But the third gorilla, a male named Harambe, did not budge. Instead, he stayed close to the child, holding onto him, looking up as onlookers screamed, and dragging the child sporadically around the enclosure's moat. The zoo's emergency response team then made what it called a "difficult decision" in the heat of a "life-threatening situation": they shot and killed Harambe.

It didn't take long for the controversy over that decision to set the internet ablaze. From presidential candidates to pop stars, everyone with a social media account seems to have an opinion on Harambe's death and the actions of the mother, child and zookeepers.

Some expressed sympathy with the mom, knowing how quickly a toddler can escape from sight and get into trouble, while others put the blame squarely on the child's parents.

Cincinnati police said Tuesday they are investigating "the actions of the parents/family that led up to the incident." CBS News has learned the child's mother has even received death threats in the days since the gorilla's death.

Comedian Ricky Gervais and actor D.L. Hughley were among those pointing fingers.

On Facebook, Democratic strategist Lis Smith called for harsher penalties for "delinquent" parents and, more broadly, for society to "have a reckoning about how we treat our closest relatives":

A petition on Change.org with more than 380,000 supporters proclaims, "We the undersigned actively encourage an investigation of the child's home environment in the interests of protecting the child and his siblings from further incidents of parental negligence that may result in serious bodily harm or even death."

But others took a very different view.

Writing in "Slate," Alissa Strauss urged people to stop blaming the parents for this unforeseeable tragedy.

"I can say with certainty that there is no parent out there who has never looked away from his or her child for even a moment," she argued. "Today's mothers and fathers are constantly denounced as helicopter parents -- micromanagers and overcoddlers of their children who will never learn how to be independent. The finger-pointing at the parents of the boy at the zoo suggests that there is no such thing as the right amount of parenting. Things go wrong because either we've done too little or done too much. Either way, it's all our fault."

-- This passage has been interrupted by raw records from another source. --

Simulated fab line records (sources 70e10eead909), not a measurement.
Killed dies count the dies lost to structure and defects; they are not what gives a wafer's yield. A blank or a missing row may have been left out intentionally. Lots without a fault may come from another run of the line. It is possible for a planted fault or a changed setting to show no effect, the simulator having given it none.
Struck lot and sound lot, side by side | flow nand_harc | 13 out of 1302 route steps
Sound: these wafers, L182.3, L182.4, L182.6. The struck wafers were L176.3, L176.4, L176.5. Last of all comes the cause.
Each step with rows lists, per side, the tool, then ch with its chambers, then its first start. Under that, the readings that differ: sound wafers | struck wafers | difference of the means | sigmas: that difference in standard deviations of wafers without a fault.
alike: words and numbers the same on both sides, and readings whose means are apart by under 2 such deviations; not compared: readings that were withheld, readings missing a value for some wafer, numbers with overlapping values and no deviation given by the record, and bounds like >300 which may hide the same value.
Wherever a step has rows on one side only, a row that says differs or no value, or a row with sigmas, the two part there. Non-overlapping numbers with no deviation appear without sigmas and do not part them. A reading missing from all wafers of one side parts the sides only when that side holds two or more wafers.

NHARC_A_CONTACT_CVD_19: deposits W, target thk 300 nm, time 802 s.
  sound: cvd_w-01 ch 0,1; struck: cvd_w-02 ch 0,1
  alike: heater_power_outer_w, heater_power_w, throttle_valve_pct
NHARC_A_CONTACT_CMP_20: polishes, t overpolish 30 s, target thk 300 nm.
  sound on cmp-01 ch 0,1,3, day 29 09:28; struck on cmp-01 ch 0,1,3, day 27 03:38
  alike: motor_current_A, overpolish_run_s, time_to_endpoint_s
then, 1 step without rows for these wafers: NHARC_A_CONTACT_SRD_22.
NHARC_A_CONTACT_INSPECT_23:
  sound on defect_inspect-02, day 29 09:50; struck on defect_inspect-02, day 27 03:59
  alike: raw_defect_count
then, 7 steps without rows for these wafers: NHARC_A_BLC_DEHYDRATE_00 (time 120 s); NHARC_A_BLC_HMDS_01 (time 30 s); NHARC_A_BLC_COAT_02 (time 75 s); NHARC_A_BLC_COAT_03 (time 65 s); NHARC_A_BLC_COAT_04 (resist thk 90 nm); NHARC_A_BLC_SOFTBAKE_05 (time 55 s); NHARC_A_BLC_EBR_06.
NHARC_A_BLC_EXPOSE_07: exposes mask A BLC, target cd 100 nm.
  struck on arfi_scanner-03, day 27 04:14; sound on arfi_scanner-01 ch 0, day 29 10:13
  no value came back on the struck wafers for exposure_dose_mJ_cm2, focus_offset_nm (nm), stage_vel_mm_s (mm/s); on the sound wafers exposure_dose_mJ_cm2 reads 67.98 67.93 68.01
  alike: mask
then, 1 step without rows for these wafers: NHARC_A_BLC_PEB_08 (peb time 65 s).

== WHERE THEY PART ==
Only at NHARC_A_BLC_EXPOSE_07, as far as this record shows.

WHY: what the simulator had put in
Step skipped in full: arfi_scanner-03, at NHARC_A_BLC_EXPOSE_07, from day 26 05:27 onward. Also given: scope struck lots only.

Kara Carrero, author and host of the podcast "Extremely Good Parenting," penned an open letter on her blog today to "extend an invitation of mercy" to the mother whose child found his way into the gorilla enclosure. That child should never have been able to breach an enclosure meant to keep a 400 pound gorilla from humans, Carrero wrote.

"I also know that as a mother of two and now almost 3 kids, they can slip away in a single instant. They dart between clothing racks, climb to the tops of trees, and seemingly disappear even when we're trying to pay attention and juggle life in general," she wrote. "It's easy to point fingers from behind a keyboard. It's easy to attack you because the mob mentality is that someone must pay and someone must be to blame. And it's easy to forget that, again, you are not the only party involved."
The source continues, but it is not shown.